Archive for December, 2016

Definining Data Decomposition across CUDA, OpenCL, Metal

Monday, December 12th, 2016

When attempting to solve computational problems using accelerators (for example graphics processing units) a central challenge is to decompose the computation into many small identical problems. These small problems are then mapped to execution units of a given accelerator and solved in parallel.

7516040142_6af3d0b83b_k
Décomposition lumineuse, image by Groume

The three household low level accelerator frameworks are CUDA, OpenCL and Metal. Next to mapping sub-problems to execution units they also allow for sub-problems to be grouped together. Groups of sub-problems have certain interesting properties:

  • they can be synchronized and
  • they can share data.

Accelerator frameworks thus ask developers to define two layers of data decomposition: (1) the overall size of the problem space and (2) the size of a group of sub-problems.

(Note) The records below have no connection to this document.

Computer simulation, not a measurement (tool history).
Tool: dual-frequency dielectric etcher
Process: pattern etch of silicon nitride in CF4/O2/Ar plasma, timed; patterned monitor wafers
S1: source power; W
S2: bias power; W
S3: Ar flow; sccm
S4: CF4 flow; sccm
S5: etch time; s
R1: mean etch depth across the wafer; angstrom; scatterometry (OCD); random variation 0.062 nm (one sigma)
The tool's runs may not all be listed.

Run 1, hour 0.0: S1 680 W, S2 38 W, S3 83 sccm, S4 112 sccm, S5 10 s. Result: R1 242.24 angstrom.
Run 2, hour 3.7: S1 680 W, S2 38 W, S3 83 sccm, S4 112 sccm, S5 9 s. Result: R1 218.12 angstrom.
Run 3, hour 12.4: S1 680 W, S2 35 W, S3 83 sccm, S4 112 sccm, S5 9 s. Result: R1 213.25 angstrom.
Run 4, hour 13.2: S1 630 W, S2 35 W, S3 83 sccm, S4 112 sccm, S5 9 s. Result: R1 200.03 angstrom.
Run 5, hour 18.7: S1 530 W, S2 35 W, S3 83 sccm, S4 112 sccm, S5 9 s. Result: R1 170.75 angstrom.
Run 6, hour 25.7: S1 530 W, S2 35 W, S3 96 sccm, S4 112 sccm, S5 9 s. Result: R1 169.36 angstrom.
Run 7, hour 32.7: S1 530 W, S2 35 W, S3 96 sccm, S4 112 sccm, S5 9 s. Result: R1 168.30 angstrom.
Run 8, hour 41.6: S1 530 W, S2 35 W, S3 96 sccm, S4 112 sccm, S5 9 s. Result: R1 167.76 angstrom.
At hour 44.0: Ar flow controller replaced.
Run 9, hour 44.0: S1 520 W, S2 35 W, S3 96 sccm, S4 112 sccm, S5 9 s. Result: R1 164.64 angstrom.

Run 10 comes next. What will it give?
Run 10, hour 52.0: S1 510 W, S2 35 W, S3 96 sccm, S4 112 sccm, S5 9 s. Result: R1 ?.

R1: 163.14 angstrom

Moving a problem from one accelerator framework to another or implementing a solution using multiple accelerator frameworks can be interesting. Frameworks are very similar but the devil is in the detail. There is no standard of mapping sub-problems to execution units. Both the naming conventions and the semantics are different:

CUDA OpenCL Metal Aura
level 1 grid global work threads per group mesh
level 2 block local work thread groups bundle
overall grid * block global work threads per group *
thread groups
mesh * bundle

I added to this table the naming convention and semantics for for the Aura library that is under development. The library wraps the three standard accelerator frameworks and exposes a single API for all three.